The Securities and Exchange Commission has charged a husband and wife team with fraud for selling charitable gift annuities that they used mostly as piggy-banks for themselves.

The SEC says that the Florida couple, Richard K. Olive and Susan L. Olive, scrounged up $75 million from some 450 investors, most of whom were elderly, in more than 30 states through the Tallahassee, Fla.-based charitable organization We The People Inc. Richard Olive is the company’s former chief of program services, and Susan Olive its former chief of finance and administration.

A charitable gift annuity like those sold by the couple generally allows a donor to give assets to a charity in exchange for a fixed-sum payout. According to the SEC, however, very little of the money raised by the Olives and We The People actually went to charities.

“The commission alleges that We The People—through the Olives—lured investors by making various false and misleading statements regarding, among other things, the value of the products sold and the safety and security of the investments.”

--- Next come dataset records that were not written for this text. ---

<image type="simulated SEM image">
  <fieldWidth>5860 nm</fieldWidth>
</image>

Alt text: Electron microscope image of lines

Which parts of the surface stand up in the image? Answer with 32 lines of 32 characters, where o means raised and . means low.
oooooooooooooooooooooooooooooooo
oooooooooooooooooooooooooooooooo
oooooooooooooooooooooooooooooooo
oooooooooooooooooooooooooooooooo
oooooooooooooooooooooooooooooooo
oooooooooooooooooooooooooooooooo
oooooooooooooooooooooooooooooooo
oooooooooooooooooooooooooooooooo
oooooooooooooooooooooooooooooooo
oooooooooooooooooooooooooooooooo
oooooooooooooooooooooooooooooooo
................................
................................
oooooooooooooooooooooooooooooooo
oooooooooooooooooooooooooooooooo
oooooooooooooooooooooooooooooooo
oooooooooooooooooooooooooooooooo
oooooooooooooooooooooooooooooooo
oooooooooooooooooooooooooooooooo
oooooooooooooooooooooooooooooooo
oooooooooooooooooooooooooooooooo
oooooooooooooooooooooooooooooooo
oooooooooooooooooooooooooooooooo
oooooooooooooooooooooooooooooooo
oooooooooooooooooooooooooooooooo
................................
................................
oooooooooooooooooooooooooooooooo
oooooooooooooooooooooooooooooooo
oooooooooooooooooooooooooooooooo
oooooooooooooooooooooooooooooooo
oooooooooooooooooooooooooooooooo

The agency says that We the People lured mostly elderly investors to shift assets such as equities, real estate, cash and annuities to the company in exchange for the gift annuities. The company represented itself as a non-profit but its primary purpose was issuing the annuity products, for which the Olives received substantial payments. Nor did the Olives tell investors they’d had other indictments and regulatory sanctions leveled against them for similar products, the SEC alleges.

In one instance, the company said it had given $21.8 million in relief aid to AIDS orphans in Zambia. But the SEC says We The People made only a small payment and others shipped the supplies.

The annuity products primarily helped the Olives and third-party consultants, says the agency, alleging that the couple took in some $1.1 million in salary and commissions and shifted investor funds to personal expenses.

The SEC filed separate complaints today against We The People as well as the company’s in-house counsel William G. Reeves. (The company and Reeves agreed to settle the charges without admitting or denying the allegations.) The agency is seeking disgorgement of the gains by the Olives, as well as financial penalties against the couple. The complaint charges them with violations of the antifraud provisions of federal securities laws, as well as securities and broker-dealer registration provisions.